Since we know, that the uniqueness topic has many pitfalls, let us try to clarify some things.

When we look at a BUG pattern - each digit in the pattern twice in it's row, column and box, we can prove, that it is deadly by saying: "If it had one solution, it would have 2". This comes from the fact, that from one solution you would get another by taking the other digit in each cell.
However, having proved that, it turns out, that a BUG pattern in a unique puzzle never can have a solution. It cannot hold a (single) solution in the puzzle (as proved), and also not as stand-alone pattern. This is, because with the BUG property it is independent from the rest of the grid: No digit in the pattern can be outside in the same unit [Added: it would make it "no solution" by killing both possible solutions].

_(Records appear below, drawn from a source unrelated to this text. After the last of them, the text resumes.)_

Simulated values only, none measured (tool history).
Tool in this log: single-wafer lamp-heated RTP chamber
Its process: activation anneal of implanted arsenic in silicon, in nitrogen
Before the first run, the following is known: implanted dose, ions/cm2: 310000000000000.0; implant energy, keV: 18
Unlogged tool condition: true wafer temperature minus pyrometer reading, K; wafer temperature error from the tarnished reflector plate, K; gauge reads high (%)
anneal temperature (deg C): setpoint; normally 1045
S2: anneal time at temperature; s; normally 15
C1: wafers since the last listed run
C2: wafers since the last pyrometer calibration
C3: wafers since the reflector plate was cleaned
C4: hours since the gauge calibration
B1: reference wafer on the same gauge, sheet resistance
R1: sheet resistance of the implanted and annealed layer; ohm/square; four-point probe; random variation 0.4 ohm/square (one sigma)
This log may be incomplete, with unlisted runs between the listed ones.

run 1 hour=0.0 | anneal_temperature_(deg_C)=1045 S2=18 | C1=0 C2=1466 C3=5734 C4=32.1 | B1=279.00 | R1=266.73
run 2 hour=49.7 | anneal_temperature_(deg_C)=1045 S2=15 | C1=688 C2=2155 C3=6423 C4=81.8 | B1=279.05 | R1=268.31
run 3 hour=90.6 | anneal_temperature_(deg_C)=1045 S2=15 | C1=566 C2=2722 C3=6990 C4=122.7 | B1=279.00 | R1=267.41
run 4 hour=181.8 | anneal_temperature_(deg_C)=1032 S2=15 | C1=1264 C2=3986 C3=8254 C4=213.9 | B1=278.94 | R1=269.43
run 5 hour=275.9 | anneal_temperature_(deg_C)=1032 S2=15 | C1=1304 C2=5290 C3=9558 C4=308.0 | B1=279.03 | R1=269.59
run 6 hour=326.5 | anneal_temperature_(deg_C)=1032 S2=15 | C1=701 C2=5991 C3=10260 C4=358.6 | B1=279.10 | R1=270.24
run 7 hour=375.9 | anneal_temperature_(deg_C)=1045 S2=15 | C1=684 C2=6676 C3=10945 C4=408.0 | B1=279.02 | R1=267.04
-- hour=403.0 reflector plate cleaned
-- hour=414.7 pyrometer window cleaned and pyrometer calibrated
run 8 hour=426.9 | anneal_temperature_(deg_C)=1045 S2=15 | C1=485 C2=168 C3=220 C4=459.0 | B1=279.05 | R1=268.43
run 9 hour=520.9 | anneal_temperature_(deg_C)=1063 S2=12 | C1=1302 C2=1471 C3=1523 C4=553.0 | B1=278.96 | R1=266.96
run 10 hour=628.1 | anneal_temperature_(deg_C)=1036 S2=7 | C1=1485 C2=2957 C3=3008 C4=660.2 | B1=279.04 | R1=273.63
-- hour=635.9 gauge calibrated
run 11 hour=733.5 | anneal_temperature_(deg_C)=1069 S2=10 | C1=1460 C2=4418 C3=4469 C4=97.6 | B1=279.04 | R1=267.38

The same independence of the outside grid we have with UR's and BUG-Lites (as far as i know). Therefore we can verify them without looking at the rest of the grid. If the pattern has 2 solutions inside, it must be deadly, because also for a complete puzzle solution there would exist a second one.
I am not expert enough for BUG-Lites to exclude, that some have no pattern solutions, but i don't think so.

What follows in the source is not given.